I should mention, also, that I’m watching most of the games on Univision, and if you’re not watching the games on Univision, you’re missing out.  Okay, the real reason I’m watching on Univision is because I don’t have cable and ESPN has a stranglehold on the broadcast rights, so I’m boned otherwise.  But seriously, watch the games on Univision.  Or at least flip over now and then.  I don’t understand a word of what’s being said, and I don’t pretend to.  It just sounds like a couple of guys — I picture that guy, “The Most Interesting Man in the World” from the beer commercials — and another guy in a mariachi hat for some reason — discussing what might as well be politics over cigars in some dive bar, and then all of a sudden one of them is jumping on the bar, throwing his headset across the room, and shouting GOOOOOOOOOOOOOOOOOOOOLLLLLLLLLLLLLLLLLLLL and so am I, thrashing around my living room like some mariachi marionette.  (Seriously, how awesome is that little turn of phrase: mariachi marionette.  I don’t care, I’m kudos-ing myself for that one.)

As an endurance athlete…

Okay, sorry.  I had to pick myself up off the floor from the laughing fit that calling myself an “endurance athlete” induced.  As a practitioner of an endurance sport, let’s say, I have tremendous admiration for the soccer players (sorry, footballers).  You can’t watch these guys trot back and forth across that field (sorry, pitch) which might as well be a well-manicured airstrip without having a sense of the tremendous training and physical prowess they possess.  The kind of endurance that, well, let’s just say my wife would have a worse laughing fit than I just had if I compared their endurance to mine.  The kind of physical prowess that… god, you get the idea; let’s just move on, okay?  Jeez.

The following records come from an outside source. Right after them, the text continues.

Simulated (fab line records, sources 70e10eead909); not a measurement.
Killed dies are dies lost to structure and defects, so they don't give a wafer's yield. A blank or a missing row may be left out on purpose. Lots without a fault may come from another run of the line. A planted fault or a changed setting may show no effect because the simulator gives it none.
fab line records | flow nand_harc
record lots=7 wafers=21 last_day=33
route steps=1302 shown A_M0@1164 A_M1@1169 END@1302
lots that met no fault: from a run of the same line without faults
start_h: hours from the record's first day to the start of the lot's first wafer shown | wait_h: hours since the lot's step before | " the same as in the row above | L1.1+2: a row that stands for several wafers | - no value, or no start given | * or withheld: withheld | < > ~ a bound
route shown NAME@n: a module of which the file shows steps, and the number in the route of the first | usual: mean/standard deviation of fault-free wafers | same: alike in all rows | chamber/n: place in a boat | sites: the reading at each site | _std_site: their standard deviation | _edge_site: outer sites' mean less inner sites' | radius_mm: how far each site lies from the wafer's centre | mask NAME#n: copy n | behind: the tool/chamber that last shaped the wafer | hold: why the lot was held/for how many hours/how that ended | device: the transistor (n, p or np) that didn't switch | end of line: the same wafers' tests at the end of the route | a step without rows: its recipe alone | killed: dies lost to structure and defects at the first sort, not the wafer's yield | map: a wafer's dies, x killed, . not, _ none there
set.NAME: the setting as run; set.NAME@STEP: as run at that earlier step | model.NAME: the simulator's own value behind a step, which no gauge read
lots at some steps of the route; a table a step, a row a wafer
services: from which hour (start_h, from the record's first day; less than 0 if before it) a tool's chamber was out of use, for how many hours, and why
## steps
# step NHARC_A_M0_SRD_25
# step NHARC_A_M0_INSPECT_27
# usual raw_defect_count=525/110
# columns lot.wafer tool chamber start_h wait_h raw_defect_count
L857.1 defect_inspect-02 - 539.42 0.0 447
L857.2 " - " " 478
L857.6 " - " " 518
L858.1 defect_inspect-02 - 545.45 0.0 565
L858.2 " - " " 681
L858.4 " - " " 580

A thing occurs to me in watching these games, though, which is that I think I know why soccer (sorry, football) hasn’t taken off with American audiences (outside of the World Cup of course).  It’s the flow.  There are no stoppages, no timeouts, no ten-minute breaks to warm up a new pitcher.  We Americans are spoiled by the ever-present commercial break in which we go to the bathroom, grab another beer, serve up some bean dip, flip to another station to check the other game… whatever you do during the commercial break, you can’t do it when you’re watching soccer (sorry, football).  Because you never know when the sharknado is going to break loose and you’re going to have to throw a chair through a window because team USA just gave up the win with less than a minute left in stoppage time even though they had the victory completely locked up, I mean SERIOUSLY, did we just forget to play DEFENSE there at the end or WHAT!??

Er, I got sidetracked.  So yeah.  It’s not that American audiences can’t handle soccer (sorry, football).  It’s that the game itself doesn’t lend itself to standards of American advertising, which keeps it off the air because there are more profitable things the networks can air.  (If you thought networks were in the business of providing content to their audiencess, you were sorely mistaken.  Networks are in the business of providing audiences to their advertisers.)

But we’re a bright people.  Certainly one of us can come up with a way to stick some commercial breaks into the middle of a soccer game (sorry, match).  Mandatory three-minute water break when a new player comes on the field (sorry, pitch).  Mandatory review with commercial break every time the ball goes out of bounds.  Ten-minute explanation with graphics and holograms anytime offsides is called (seriously, if you can explain offsides in a single sentence that makes sense, you deserve a mariachi marionette).

So?  Get to it.  I’m back to watching some FOOTBALL.